In the 1980s, when I went to Nicaragua to report for The New Republic and on human rights missions with Nina Shea for a group she led called the Puebla Institute, my experiences led me to become a critic of the Sandinistas and their program to turn Nicaragua into a second Cuba in the western hemisphere. It was as a critic of the Left in Central America at a time when the American left was leading “U.S. Out of Central America” marches and condemning the Reagan administration’s foreign policy in the region that I debated Landau in Washington, D.C. on the eve of one of their major pro-Communist rallies in support of the Salvadoran Communist rebels and the Sandinistas.

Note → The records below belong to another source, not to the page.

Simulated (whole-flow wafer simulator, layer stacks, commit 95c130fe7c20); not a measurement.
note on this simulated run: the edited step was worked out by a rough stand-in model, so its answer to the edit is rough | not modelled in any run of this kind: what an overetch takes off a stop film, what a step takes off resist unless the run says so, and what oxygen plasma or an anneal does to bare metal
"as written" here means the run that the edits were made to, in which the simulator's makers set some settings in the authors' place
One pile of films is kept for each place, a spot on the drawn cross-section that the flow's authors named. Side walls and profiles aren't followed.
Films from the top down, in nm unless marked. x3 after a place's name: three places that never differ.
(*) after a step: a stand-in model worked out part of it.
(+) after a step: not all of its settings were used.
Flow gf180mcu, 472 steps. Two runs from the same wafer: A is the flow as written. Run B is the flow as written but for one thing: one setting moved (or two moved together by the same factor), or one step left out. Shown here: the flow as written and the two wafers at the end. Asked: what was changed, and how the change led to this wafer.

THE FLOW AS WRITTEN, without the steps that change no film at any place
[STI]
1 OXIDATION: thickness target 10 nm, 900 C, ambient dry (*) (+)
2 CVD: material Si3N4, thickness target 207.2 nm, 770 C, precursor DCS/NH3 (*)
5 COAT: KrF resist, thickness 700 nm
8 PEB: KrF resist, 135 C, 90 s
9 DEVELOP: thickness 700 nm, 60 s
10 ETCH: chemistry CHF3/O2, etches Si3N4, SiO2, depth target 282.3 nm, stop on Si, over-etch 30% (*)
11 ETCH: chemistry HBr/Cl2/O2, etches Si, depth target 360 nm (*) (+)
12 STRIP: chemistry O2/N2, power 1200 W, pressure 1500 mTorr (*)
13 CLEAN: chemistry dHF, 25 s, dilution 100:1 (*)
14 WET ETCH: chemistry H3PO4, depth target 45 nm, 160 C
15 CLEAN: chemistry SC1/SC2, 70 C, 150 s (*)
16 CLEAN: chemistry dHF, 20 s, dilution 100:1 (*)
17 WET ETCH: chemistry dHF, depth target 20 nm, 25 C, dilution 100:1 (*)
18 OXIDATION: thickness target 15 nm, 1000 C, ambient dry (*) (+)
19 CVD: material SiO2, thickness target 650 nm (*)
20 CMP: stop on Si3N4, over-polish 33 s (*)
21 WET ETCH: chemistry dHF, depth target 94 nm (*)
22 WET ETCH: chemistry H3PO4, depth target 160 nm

In those days before YouTube and iPhone cameras, there was no one filming it. I do, however, recall one major exchange. Landau tried to describe the Sandinistas as radical nationalists who simply wanted to gain independence from U.S. imperialism’s grasp, and to build a free and democratic society devoted to the poor rather than to the benefit of U.S. capital. I argued that, in effect, the Sandinistas used nationalism as a guise for their very real belief in Marxist-Leninist tenets, and I provided evidence to back up that assertion.

Landau replied that it was propaganda to claim that Daniel Ortega and company were Marxists.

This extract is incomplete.